The Trump administration has been considering this change for more than two years but waited until its final weeks to try to put it into effect. A notice about the change was filed for regulatory review at the White House last month and a copy of the proposal was shared with The Washington Post.
The document says the change would “provide much needed clarity to the courts and federal funding recipients and beneficiaries,” noting that the Justice Department currently distributes about $6 billion a year in grants or awards, though it also concedes it is unclear what portion of that might be affected by the planned change.
The planned change was pushed in late December by William P. Barr, one of his last acts as attorney general. A Justice Department spokeswoman declined to comment.
Typically regulations of this magnitude are published first as proposals and the government collects public comment before publishing its final version. It would be unusual to publish a final regulation — particularly one of this magnitude — without going through that process, but the document says that its proposal falls under an exception and therefore the administration is not required to seek public comment.
A government website that tracks the regulatory process shows meetings on this proposal are scheduled with White House officials as late as the morning of Jan. 20, inauguration day. Usually, final rules are not published until after these meetings are held.

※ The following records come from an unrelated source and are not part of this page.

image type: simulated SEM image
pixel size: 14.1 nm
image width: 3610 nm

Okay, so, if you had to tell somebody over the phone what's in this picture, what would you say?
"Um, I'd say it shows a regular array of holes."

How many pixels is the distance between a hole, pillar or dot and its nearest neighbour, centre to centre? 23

Civil rights activists responded with alarm to the news.
“The idea they would use this process at the 11th hour to undermine civil rights protections is deeply alarming though not surprising,” said Becky Monroe, director of the Fighting Hate and Bias program at the Leadership Conference on Civil and Human Rights, who worked at the Justice Department in the Obama administration. “This is a big deal.”
The regulation, if finalized, would directly affect the rules for grants awarded by the Justice Department, but because the agency is involved in legal matters that stretch across the government, it could have a broader effect in setting the tone for legal policies and practices in other agencies.
Still, other agencies would have to issue their own, similar regulations if they wanted to ensure that the new interpretation applied to their grants.
Under the concept of disparate impact, actions can amount to discrimination if they have an uneven effect, even if that was not the intent. Regulations across the government implementing the 1964 Civil Rights Act and its amendments define discrimination as including this unintentional form of bias.
The Trump administration has signaled its hostility to disparate impact analysis on multiple occasions. In 2018, an internal Justice Department memo directed senior civil rights officials to examine how the regulations in this area might be changed or removed across the government, people familiar with the matter said at the time. Rolling back disparate impact analysis has been a longtime goal of conservative legal thinkers. Past Republican administrations have done little to erode the concept’s application, though, partly out of concerns that the Supreme Court might disagree, or that such changes would be unpopular and viewed as racist.
For example, during the Obama administration, the Education Department investigated school systems when data showed that students of color were disciplined at higher rates than their White peers, even if there was no evidence of discriminatory intent. It also issued guidance urging schools to refrain from this type of discrimination.
The Trump administration signaled its hostility to this approach in a report issued in 2018 by the Federal Commission on School Safety, which recommended rescinding this school discipline guidance. In a sharply worded and controversial chapter, the report said the validity of disparate impact analysis “cannot be squared with the Supreme Court’s holdings.” It added that earlier administrations had adopted the concept without regard for what the underlying statute said and said that interpretation was of “questionable validity” and “dubious, at best.”
The administration revoked the guidance a few days later.
The Supreme Court has recognized disparate impact claims, but in a 2015 housing case, its use was upheld by a narrow 5-to-4 vote, in an opinion written by Justice Anthony M. Kennedy, who now is retired. Some conservatives have speculated that the new, more conservative court might decide the same matter differently.
Supporters of disparate impact analysis say it is a critical tool because finding “smoking gun” evidence to prove someone intended to discriminate is difficult. And even if the intention wasn’t to discriminate, advocates say institutions should be held accountable for discriminatory effects.
But conservatives have long argued that proving discrimination should require proof that someone intended to treat people differently. And they say that if people are being judged by numbers, they may feel pressure to make decisions based on racial quotas.